Conflicting Emotions

Tonight, as we sleep sound in our big soft beds, our daughter's birthmother will be appearing in court to relinquish her parental rights to her daughter. This is a HUGE step in us becoming her parents and we will be incredibly excited to have this step behind us, but we need to be careful to not think of this as just another check mark in the process.
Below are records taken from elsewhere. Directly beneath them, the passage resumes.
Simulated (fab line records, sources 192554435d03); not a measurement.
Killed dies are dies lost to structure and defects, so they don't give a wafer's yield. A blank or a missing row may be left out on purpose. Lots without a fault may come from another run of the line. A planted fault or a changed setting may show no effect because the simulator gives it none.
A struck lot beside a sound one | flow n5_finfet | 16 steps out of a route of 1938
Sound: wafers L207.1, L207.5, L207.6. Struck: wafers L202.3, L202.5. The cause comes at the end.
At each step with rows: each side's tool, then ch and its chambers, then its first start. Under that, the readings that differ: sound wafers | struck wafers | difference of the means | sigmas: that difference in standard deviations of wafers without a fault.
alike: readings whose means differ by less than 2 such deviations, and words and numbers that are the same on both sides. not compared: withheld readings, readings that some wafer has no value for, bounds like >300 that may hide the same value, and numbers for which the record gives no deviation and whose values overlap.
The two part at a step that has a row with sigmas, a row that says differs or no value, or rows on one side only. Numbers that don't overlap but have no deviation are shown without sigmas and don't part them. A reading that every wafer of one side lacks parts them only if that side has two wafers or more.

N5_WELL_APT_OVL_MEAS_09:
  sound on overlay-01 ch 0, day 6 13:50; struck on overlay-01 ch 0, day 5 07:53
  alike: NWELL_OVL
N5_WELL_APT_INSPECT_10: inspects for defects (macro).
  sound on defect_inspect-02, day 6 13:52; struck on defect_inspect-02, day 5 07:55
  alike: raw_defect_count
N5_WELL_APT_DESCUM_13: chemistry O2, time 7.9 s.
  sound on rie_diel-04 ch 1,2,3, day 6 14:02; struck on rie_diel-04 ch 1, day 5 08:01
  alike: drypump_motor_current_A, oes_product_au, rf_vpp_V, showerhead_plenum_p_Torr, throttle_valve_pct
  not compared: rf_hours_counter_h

As we sleep a mother has to make a decision no mother ever hopes to make. I grieve for her that she has to go through this. I don't think I could ever fathom what making a decision like this would be like and thank God that I will never have to. For me to become a mother, another woman has to give up her daughter. This is a price that I would never have wanted to ask for to become a mother, but for some reason God, in his perfect sovereignty, has ordained this to happen this way. I have comfort, and pray that she is comforted to, in knowing that this was always God's plan. I thank God that He picked us to be this little girl's forever family. I am honored to be the woman who she will grow up calling mother. I just hope I never forget this moment and the price A's birthmother had to pay for me to be her mother. I pray that I will always be able to honor the sacrifice that will be made tonight.

Please pray with me for our daughter's birth mother. Pray that she makes it safely to court and that God gives her overwhelming peace and assurance that letting us become A's parents is the right thing to do.